Tips for Trade Secrets Protection When Doing Business in China

Trade secrets refer to technical information and operational information which is not known to the public, has commercial value and where owners have taken confidentiality measures to protect its secrecy. This will mean keeping and maintaining the secrecy of aspects such as designs, formulas, recipes, research records, manufacturing methods, business strategies, client lists, sales data and financial information.

In China, trade secrets-related cases have traditionally had low prosecutions, difficult trials, and a low success rate for plaintiffs. Based on the research report from the Beijing High Court last December, there have been 338 cases related to trade secret infringement from 2013 to 2017. It is interesting to note that in 65% of the cases, the decision has not been favourable to the plaintiff (the claimed trade secret owners).  Of the 210 cases in which the plaintiff failed, the court found in 140 cases that it did not constitute a trade secret. The key issue in a trade secret infringement case is whether it shall be considered as a trade secret or not.

According to the revised Anti-Unfair Competition Law released on 23 April 2019, three requirements must be met to determine what constitutes a trade secret:

1)it is not known to the public;

2)   it has commercial value; and

3)   the owner has taken confidentiality measures to protect it.

It is crucial that the trade secret owner takes reasonable and corresponding confidentiality measures to identify their trade secrets.

We would like to share few tips on some trade secret protective measures to consider when doing business in China:

  1. Mark trade secrets with a brief introduction and request that anyone who may have access to trade secrets, such as potential distributors, potential manufacturers, investors, visitors, to keep it confidential, in a form of written notification.

  2. Sign a confidentiality agreement (or add a confidentiality clause) with employees, distributors, manufacturers, in order to mitigate the risk of a manufacturer using your trade secrets to manufacture the same or similar products for themselves or others. It is highly recommended that you specify in the agreement that manufacturers are not allowed to manufacture the same or similar products to your products.

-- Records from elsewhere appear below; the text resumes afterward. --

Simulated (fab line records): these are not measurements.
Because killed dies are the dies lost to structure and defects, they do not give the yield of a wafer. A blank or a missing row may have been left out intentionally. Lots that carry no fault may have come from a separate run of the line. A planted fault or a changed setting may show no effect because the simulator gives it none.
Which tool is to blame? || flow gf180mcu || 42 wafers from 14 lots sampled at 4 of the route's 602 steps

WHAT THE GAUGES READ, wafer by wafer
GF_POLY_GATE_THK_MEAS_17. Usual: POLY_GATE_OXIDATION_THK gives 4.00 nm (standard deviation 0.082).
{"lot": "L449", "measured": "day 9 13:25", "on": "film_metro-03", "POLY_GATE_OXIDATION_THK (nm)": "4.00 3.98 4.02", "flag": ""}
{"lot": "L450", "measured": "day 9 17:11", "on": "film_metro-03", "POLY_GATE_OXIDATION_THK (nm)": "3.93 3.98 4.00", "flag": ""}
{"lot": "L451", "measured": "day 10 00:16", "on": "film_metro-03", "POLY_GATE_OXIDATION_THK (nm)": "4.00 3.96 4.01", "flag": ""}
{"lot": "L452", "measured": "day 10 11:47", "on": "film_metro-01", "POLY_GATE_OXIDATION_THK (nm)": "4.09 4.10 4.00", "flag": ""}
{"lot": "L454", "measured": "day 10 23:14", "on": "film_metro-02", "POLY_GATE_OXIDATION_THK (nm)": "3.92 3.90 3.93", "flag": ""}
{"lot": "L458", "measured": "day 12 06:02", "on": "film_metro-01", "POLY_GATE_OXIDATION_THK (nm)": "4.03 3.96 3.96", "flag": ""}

  3. Request that Licensees (such as manufactures, distributors) take all necessary measures to protect your trade secrets. Provide express provisions in Agreements directing what these measures must be.

  4. Demand that manufacturers, ex-employees/and the like return or clear any trade secret information they have. You need to continue to enforce the obligations of confidentiality after the end of agreement.

  5. Set up trade secret protection mechanisms with a list of protective measures and provide the corresponding training to all employees to make sure it is followed.

Due to the geographical and law differences, trade secret protection can be challenging in China, especially for those companies who only manufacture products in China.  In addition to taking all of these confidentiality measures, it is recommended this is combined with other registered rights, such as patents, to protect your valuable Intellectual Property in China.